Those are hot debates. But some of the answers, perhaps, aren’t that tough. And a recent Wall Street Journal story may provide an answer to the question of how big a factor money can be.

Let’s start with the relative ease or difficulty of teaching. I was asking a teacher I know about this question. Many smart people in tough professions look at teaching, with a work day that ends by 3 p.m. and the summer off, and think that sounds like a pretty cushy job.

The teacher’s reply? It might be easy in some districts to be a BAD teacher, but good teaching is challenging and consuming work. This teacher said it may take a lot of brain power to be an engineer or long hours to be a lawyer but there a unique challenges in the classroom that would stump a lot of hardworking people. It’s not easy to do a good job helping 25 kids each overcome their individual learning obstacles, the teacher said. It requires a lot of strategic trial and error. Plus there are situations teachers deal with that other professionals would find intolerable, like taming unfair and combative parents or enduring unhealthy work environments.

And, the teacher added, good teachers put in the hours — coaching, moderating, leading committees, meeting kids before and after school for extra help, grading with extended comments late into the night.

This put me in mind of a post I wrote a few months back about a study that looked at smart, knowledgeable people who became second career teachers and the skills they lacked on their first tries in a classroom.

Then there’s the question of pay. Are teachers really underpaid?

Last week in the Wall Street Journal a story addressed the question of what motivated high performers to leave a job. Better opportunities for advancement? Bad bosses? Bad work environments? That’s why most companies believe people leave.

What do the high performers say motivates them to leave? Most of the time it simply came down to money (I think a subscription may be needed to follow the link):

“In a survey of about 1,100 U.S. employees, 71% of top performers listed pay among the top three reasons they would consider leaving their employer. Yet in a sister survey of 262 large employers, 45% of employers cited pay as a top-three reason workers leave. Instead, employers thought promotion and career-development opportunities were more important. Another oft-blamed culprit, relationship with a supervisor, was cited by 31% of employers but 8% of top performers.

The results suggest employers don’t fully understand the needs of their top employees, frustrating companies’ efforts to battle turnover as the labor market improves. “Employers have probably gotten caught up in this myth that employees leave their manager or they leave for better opportunities,” says Laura Sejen, director of strategic rewards at Watson Wyatt. “Perhaps we’re being a little unrealistic about the fundamental element of rewards, which is pay.”

Which brings me back to the question of why people leave the teaching profession. Teachers say many get out because it’s a hard job and they can’t hack it. But those who leave frequently report that it was the low pay that drove them out.

So perhaps the Journal story lends credence to the argument that teachers are underpaid? If many people leave the profession (one study by a national teachers’ union said 50 percent of new teachers bail within five years) and this study shows good people most frequently leave jobs because of dissatisfaction with pay, perhaps many of these people bail because they feel underpaid?

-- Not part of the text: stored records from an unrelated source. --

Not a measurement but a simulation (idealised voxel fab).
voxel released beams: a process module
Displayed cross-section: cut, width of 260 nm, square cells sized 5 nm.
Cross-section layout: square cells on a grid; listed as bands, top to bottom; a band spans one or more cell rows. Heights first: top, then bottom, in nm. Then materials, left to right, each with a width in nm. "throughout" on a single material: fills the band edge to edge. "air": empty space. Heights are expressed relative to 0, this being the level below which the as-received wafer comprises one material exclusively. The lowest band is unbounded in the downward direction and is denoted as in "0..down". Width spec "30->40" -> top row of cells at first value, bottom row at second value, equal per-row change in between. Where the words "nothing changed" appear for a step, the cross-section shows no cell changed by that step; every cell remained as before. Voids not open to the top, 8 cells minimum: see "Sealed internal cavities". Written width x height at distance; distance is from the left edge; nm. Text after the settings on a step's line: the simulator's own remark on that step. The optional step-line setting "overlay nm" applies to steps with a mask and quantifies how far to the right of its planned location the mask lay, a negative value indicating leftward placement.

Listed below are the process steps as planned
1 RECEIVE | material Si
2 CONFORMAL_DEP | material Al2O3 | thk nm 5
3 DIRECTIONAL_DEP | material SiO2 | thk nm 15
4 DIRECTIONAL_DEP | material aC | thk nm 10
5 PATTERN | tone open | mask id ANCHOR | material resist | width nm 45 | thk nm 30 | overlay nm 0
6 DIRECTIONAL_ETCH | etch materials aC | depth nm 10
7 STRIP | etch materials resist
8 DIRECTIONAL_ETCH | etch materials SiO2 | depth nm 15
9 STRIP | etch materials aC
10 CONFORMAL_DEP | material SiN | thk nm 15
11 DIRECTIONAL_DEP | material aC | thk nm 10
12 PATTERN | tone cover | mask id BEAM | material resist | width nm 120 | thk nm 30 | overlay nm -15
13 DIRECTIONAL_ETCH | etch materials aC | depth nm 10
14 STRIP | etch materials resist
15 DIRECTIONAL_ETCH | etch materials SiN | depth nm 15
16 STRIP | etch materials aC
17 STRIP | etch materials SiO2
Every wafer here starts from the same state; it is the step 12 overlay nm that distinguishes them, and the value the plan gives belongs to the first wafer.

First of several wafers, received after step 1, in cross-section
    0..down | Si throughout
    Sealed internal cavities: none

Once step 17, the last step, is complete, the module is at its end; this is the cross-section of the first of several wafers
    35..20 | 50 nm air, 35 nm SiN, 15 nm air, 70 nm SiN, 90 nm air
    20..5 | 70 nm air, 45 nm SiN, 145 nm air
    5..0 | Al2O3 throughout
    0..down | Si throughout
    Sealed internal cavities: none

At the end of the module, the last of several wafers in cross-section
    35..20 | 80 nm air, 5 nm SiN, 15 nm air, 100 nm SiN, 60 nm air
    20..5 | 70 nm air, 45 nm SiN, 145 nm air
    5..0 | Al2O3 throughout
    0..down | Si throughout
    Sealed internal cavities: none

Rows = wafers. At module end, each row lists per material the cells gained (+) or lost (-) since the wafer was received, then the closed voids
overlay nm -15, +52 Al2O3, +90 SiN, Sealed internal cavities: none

I’ll end with a story. The last time I considered buying a new home the realtor driving me around neighborhood after neighborhood asked me what I did. When I told her I wrote about education for a newspaper, she got very excited.

“I used to teach kindergarten in a Montessori school,” she said, as we turned a corner in her sparkling and pricey luxury sedan. “I really loved teaching.”

Of course I had to ask. Montessori trained teachers are in demand thanks to a strong movement of expensive Montessori private schools, so in theory could command a higher salary than the average elementary school teacher. So why did she leave teaching?

Well, she told me, her husband was a broker for housing loans — a one-man operation. He was doing well but working his brains out. Many of his friends were husband-and-wife operations — one partner sold homes while the other arranged the loans. The friends kept telling them how much more money they could be making if she became a realtor.

So finally, she took the plunge. She quit teaching to start selling homes. Business was good, she said. They were making much more money this way. But she really missed the kids, she said. Someday she hoped she might figure out a way to go back to teaching. But not while there was so much money to be made in real estate.